Midpoints save the Day!

This is a simple English answer haha.

It is given that the coordinates are midpoints of the line. This is a major clue.

Imagine a 2nd triangle formed by these midpoints. That is, draw a line (a hypotenuse) with (3,5) as start and (-3,-3) as end. The two triangles are similar in size (you can do the proving for me lol).

As the coordinates are midpoints, then the lengths of the 2nd triangle are half the lengths of AC and AB. This means, the hypotenuse of the 2nd triangle is also half the length of BC.

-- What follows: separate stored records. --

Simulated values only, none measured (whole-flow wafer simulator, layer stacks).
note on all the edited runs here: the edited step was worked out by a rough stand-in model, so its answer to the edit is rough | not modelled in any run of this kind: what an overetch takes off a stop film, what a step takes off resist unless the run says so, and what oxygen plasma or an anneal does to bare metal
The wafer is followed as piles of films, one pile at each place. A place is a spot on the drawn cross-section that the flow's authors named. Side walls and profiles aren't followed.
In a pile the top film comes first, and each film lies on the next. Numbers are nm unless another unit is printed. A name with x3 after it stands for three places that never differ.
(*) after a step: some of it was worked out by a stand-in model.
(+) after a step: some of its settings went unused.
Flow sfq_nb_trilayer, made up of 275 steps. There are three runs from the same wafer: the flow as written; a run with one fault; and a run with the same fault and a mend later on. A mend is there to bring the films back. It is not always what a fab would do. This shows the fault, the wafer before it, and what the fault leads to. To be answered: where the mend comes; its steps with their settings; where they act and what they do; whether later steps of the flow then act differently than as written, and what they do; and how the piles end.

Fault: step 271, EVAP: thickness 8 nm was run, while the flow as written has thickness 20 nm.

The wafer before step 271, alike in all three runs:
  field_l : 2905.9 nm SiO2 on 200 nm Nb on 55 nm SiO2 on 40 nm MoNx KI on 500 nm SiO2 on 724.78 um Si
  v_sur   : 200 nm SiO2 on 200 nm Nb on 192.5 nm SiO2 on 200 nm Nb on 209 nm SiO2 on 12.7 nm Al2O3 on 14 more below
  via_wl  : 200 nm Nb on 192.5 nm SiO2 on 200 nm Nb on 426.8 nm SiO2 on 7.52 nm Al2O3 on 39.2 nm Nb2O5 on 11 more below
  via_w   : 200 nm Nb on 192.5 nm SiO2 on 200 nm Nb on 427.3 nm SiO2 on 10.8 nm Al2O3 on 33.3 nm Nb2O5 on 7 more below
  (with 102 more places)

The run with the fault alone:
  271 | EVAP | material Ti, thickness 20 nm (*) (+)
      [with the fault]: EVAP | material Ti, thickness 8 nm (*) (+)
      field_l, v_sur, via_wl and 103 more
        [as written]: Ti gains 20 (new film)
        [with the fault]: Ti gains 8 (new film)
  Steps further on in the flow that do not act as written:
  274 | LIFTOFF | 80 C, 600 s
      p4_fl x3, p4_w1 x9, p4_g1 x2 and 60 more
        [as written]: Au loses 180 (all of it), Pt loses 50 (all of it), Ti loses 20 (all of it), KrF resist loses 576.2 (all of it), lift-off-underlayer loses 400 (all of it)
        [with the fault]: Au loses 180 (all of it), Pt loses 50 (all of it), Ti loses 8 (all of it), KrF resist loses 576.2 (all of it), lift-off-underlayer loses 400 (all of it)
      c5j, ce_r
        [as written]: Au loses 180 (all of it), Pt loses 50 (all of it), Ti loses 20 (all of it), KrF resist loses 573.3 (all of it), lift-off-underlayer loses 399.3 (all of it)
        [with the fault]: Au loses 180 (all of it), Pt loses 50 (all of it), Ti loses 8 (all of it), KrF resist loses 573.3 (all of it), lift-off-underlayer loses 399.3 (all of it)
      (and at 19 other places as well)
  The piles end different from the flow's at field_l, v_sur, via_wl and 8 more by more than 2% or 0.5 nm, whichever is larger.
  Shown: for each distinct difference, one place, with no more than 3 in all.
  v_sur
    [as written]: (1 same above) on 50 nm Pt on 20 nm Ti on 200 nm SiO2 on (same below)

Using the distance formula, you can calculate that the distance between the midpoints is 10 units. Therefore, BC is twice the length of 10 which gives the final answer of 20 units. BC=20

$\frac{x_A+x_B}{2}$ = $3$ ; by definition of midpoint. $\implies$ $x_B= 6-x_A$

$\frac{x_A+x_C}{2}$ = $-3$ ; by definition of midpoint $\implies$ $x_c=- 6-x_A$

$\frac{y_A+y_B}{2}$ = $5$ ; by definition of midpoint $\implies$ $y_B= 10-y_A$

$\frac{y_A+y_C}{2}$ = $-3$ ; by definition of midpoint $\implies$ $y_C= -6-y_A$

Thus: || $BC$ || = $\sqrt{(x_C-x_B)^{2}+(y_C-y_B)^{2})}$ = $\sqrt{(6+6)^{2}+(10+6)^{2})}$ = $20$

Let A,B,C be the vertices of the triangle and let the coordinates of A,B,C be (x1,y1), (x2, y2),(x3, y3) respectively. Applying midpiont theorm, Then (x1+x2)/2=3 which implies x1+x2=6--------(i)
(x1+x3)/2=-3 which implies x1+x3=-6--------(ii)
solving i and ii
x3-x2=12----------(I)

similarly,
(y1+y2)/2=5 which implies y1+y2=10------(i)
(y1+y3)/2=-3 which implies y1+y3=-6--------(ii)
solving (i) and (ii)
y3-y2=16--------------(II)

length of BC= root of (x3-x2)^2+(y3-y2)^2
which is 20 units